As a leader in the business world, you will be faced with situations at any and every stage of your career trajectory where you will need to advocate for yourself and others. Whether you are negotiating something simple like how many days you would like to work in the office, or something more tedious like the details of a contract, you will undoubtedly negotiate frequently as a leader. Ahead of her short program, Vanderbilt Executive Education Lecturer Jamie Leddin shares some negotiation tips for leaders looking to grow in their skills. 

Always be prepared to negotiate.

Whether you are in upper management or are new to a leadership position, you should be privy to the idea that you will be negotiating constantly. If you are uncomfortable negotiating or have very little experience doing so, Leddin says the most important thing you can do is be prepared. 
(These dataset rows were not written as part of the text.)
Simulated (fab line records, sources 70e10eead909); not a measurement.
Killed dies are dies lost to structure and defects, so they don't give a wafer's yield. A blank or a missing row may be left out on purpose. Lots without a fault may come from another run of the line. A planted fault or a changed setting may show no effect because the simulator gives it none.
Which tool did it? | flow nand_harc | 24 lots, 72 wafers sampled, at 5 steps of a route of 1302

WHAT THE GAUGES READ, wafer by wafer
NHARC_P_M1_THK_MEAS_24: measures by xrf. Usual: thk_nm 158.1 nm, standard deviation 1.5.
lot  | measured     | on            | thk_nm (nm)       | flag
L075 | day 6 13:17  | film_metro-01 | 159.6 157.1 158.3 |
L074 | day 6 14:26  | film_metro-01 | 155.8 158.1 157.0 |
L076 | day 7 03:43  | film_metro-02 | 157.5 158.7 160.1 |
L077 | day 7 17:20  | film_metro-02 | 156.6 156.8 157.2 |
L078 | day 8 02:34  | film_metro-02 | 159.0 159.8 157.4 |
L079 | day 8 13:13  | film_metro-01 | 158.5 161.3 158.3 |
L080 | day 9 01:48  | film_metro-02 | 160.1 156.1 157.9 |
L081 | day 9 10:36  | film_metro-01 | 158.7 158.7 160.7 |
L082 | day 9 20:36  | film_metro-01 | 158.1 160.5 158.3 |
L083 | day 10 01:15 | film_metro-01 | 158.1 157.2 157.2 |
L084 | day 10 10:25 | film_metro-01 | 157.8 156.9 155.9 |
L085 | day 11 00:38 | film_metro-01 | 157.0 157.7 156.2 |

“Negotiation is a learned skill and one that we need to continuously practice to get better at doing,” Leddin said. “Practice is an essential part of negotiation preparation.” 

Leddin adds that good preparation involves thinking about the interests of the other side(s) and preparing for how you will react to those interests. 

Negotiate from abundance.

When entering a negotiation with another party or parties, the objective is to come to some sort of middle ground or agreement between all sides. By having an abundance mindset and considering the fact that negotiation does not have to result in one person ‘winning’ and another ‘losing,’ you improve your chances of gaining what it is you need. 

“If your goal is to come to an agreement with whoever you’re negotiating with, then I believe it is important to consider all available options,” Leddin said.  “Always ask yourself ‘what else is on the table,’ don’t just focus on the obvious.”

Keep your professional reputation in mind when negotiating.

There are 5 different styles of negotiation: accommodating, avoiding, collaborating, competing, and compromising. While these styles are different, they can all yield positive results. Leddin says leaders must figure out what is most important to them and the other side before entering any negotiation. Leaders should consider the fact that they may not always walk away with everything they want, but it is essential to act fairly and equitably in order to protect their professional reputation.

“Sometimes we win the negotiation, but we destroy the relationship with the person or organization involved. For example, you may get the salary, bonus, or deal that you wanted, but in the process of going after that desired outcome you destroy a relationship with the other side and they may not want to work with you again.”